And though many houses had been raised out of the London clay, there were parks and gardens here still, and places where the fruits of the earth were growing. It was a time to ‘wander everywhere’, ‘Over hill, over dale, Through bush, through briar, Over park, over pale, Through flood, through fire’ (A Midsummer Night’s Dream). And so off they wandered in their Telegraph Hill Solstice Parade, from pub to park, past schools and streets, climbing up to the top of the hill of the beacon where another Saint of the fiery wheel was remembered. And there they did make merry...'
(The Telegraph Hill Solstice Procession made its way this evening from the Telegraph Pub, round Telegraph Hill lower park, up Arbuthnot Road to Common Growth community garden, then via Jerningham and Kitto Road to Telegraph Hill Top Park. There were bemused motorists, drums, recorders, and a bit of dancing at the end, and the strange figure of 'The Garlick Man' - yes those are garlic bulbs for eyes).

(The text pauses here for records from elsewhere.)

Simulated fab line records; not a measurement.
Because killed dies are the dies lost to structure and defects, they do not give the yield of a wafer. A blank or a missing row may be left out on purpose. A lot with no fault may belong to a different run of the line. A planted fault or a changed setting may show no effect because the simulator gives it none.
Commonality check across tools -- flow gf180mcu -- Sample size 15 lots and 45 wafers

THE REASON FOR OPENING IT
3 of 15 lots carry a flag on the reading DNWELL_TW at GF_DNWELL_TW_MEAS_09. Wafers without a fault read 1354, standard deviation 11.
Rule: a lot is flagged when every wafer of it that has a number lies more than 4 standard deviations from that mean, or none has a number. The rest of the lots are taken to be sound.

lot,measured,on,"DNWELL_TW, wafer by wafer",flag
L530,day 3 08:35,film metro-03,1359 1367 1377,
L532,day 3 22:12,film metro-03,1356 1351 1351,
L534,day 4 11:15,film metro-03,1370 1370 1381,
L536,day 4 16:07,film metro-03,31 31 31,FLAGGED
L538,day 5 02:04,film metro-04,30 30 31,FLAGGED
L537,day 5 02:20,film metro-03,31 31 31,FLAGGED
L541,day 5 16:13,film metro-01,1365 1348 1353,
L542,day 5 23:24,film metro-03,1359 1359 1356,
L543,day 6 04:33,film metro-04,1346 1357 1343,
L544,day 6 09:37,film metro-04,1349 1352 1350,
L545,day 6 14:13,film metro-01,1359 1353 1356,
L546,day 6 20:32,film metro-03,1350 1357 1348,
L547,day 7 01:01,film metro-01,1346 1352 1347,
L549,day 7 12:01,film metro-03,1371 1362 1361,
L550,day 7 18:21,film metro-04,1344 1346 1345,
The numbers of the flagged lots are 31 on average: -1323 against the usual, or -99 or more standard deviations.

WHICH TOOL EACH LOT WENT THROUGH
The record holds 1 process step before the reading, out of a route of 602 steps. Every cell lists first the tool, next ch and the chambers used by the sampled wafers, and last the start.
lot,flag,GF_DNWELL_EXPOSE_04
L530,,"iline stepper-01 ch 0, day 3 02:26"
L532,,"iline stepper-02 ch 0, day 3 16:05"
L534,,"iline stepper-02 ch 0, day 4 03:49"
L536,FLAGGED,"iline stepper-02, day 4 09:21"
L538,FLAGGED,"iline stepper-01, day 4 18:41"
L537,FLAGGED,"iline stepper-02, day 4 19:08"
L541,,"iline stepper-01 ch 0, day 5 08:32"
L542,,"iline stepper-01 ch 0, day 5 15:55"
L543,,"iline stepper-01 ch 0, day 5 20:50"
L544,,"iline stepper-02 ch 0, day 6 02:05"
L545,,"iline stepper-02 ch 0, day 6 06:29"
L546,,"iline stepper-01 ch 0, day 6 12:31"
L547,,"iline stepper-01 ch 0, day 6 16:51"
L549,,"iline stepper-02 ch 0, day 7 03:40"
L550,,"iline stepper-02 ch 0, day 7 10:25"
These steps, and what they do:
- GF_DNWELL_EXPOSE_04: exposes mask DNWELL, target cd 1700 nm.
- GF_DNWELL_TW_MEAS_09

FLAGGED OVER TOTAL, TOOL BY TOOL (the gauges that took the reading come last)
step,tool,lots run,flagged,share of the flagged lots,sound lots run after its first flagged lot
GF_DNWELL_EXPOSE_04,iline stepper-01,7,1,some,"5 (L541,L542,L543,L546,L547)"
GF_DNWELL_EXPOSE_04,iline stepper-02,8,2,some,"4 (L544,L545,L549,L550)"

Other Solstice stuff: Darryl (853) and Francis Sedgemore cycled from Greenwich to Primrose Hill to greet the solstice dawn in the Midsummer Madness ride.
3 comments:
Good, good fun. We'll definately do it again next year...........
This looks like a distant cousin of the Deptford Jack in the Green!
Wish I'd been there. It must've been hot in that outfit.